Are you not persuaded by the perception that the Chinese government is successfully engineering a soft landing: cutting back on credit growth marginally, taking administrative measures to deflate the high-end property bubble?
No, they’ve had just the reverse of what you’ve just described. They prevented the bubble from imploding in 2009 by expanding their bank loans by something like 40% of GDP in a year and a half. If you grow your bank loans by 40% of GDP and only get 10% GDP growth, that’s a pretty poor performance. It just makes the Chinese economy even more bloated and unsustainable and prone to crisis than it was before. And we’ll see how it works out for them.
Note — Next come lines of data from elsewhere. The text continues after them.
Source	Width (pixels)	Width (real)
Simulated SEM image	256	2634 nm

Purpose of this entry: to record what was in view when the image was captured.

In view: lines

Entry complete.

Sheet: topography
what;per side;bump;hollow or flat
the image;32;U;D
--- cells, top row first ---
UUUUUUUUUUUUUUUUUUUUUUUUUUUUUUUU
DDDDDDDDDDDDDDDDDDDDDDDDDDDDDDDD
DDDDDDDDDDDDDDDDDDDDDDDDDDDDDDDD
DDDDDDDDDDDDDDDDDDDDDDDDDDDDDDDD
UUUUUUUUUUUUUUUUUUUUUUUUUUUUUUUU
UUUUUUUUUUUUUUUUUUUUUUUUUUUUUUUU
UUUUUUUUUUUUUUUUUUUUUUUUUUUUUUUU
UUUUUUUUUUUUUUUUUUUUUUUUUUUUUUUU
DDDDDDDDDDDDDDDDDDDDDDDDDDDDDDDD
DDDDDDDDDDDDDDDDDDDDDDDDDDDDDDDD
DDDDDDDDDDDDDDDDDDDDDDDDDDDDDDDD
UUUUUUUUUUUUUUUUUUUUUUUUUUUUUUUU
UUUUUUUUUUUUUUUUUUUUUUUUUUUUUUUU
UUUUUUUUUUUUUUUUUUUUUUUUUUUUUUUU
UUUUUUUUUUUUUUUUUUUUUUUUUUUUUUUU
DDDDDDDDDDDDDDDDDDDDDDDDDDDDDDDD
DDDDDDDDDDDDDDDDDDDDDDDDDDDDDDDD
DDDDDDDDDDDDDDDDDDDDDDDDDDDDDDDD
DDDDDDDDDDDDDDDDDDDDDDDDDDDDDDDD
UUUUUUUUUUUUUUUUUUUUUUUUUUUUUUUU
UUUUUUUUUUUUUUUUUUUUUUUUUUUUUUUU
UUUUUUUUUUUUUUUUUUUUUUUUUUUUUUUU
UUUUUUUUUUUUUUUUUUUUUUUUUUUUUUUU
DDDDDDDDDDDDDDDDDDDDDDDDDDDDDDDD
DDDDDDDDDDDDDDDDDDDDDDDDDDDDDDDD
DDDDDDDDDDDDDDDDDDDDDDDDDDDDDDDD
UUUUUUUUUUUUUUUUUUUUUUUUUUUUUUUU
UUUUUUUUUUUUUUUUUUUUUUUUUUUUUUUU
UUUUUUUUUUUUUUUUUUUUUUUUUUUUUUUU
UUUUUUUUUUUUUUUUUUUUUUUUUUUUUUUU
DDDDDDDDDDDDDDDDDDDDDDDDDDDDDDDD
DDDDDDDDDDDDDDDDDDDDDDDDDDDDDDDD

What is your assessment of how it might work out?
It won’t be pretty.

How ugly?
The problem with the US is that it cannot produce as much as it consumes. China’s problem is much worse than that: it cannot consume as much as it produces. And what they’ve just done by expanding their bank loans is to create a lot more production capacity, which they still can’t consume. The reason they can’t consume it is because they have such a large population and the wage rates of 80% of the people at the bottom of the pyramid are like $5 a day. They don’t earn enough money to buy the things they produce in their factories.

Up until now, they sold all their surplus to the Americans, but now the Americans can’t afford to buy any more, and China is stuck with massive excess capacity across industries and they don’t have income at the base of the pyramid to absorb the capacity.

But haven’t we seen the beginning of a transition in China — promoting consumption as a driver rather than fixed asset investment going forward? We’ve seen wage increases of the order of 20-30%, a gradual move into high-value manufacturing rather than just sweatshops….
We saw 20% wage increase in a couple of Japanese and Taiwanese factories, in some of which there were a lot of suicides. If you look more closely, you’ll find that most people in China’s factories are 19-year-old girls making less than $5 a day, just as they were 10 years ago.

Of course, given that food prices have doubled in the past three months, if there isn’t some increase in Chinese wages, people are going to start becoming unruly. But given the boom that China has experienced, it is regrettable — and potentially fatal —  that they haven’t managed to make their wage rates go up much more rapidly than they have. When the boom pops and unemployment emerges, wages will fall again, exacerbating their problems.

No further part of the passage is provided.